The “citizen informer” rule was the subject of comment in People v. Scoma, supra.   A juvenile known to have had experience with narcotics gave the police information which supplied the basis of a search warrant affidavit.   In holding that the affidavit failed to establish probable cause, the majority opinion observed:  “The rationale of the so-called ‘citizen informer’ cases [citations] has no application * * * where the informant was apparently himself involved in narcotics traffic.”  (People v. Scoma, supra, 71 A.C. at p. 355, fn. 7, 78 Cal.Rptr. at p. 495, 455 P.2d at 423.)

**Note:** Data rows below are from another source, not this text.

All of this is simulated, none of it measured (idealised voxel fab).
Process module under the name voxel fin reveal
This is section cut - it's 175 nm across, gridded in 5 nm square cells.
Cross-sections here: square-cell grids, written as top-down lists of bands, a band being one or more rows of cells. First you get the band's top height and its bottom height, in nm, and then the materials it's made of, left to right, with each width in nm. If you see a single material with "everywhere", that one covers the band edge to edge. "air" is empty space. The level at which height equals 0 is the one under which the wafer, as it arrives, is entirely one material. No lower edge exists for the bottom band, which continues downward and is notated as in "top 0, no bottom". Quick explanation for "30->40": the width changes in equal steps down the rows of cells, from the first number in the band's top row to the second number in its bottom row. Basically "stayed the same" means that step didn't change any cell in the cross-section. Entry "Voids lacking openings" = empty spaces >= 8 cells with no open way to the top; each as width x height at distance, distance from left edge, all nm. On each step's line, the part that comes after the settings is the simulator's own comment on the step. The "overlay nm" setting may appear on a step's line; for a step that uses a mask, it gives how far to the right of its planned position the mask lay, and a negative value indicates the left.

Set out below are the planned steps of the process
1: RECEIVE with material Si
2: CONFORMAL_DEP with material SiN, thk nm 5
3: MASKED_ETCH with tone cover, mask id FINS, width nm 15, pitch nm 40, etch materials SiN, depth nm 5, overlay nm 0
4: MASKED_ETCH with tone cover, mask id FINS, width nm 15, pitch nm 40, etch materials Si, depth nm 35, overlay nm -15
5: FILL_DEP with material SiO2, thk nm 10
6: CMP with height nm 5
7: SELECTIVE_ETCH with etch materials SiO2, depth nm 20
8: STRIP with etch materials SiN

 The superior court erred in setting aside the information.   Although the prosecution's burden of showing justification for a warrantless search has not been analyzed, it appears to be a burden of going forward with evidence, a burden which shifts to the defense once the prosecution established a prima facie case of legality.1  Both Ronald's testimony and that of Officer Ricketts portrayed Ronald as a “citizen informer” who reported a law violation to the police.   At that point the prosecution had met its burden of justification and no corroborating evidence of Ronald's prior reliability was necessary.  (People v. Sesser (1969) 269 A.C.A. 808, 812, 75 Cal.Rptr. 297.)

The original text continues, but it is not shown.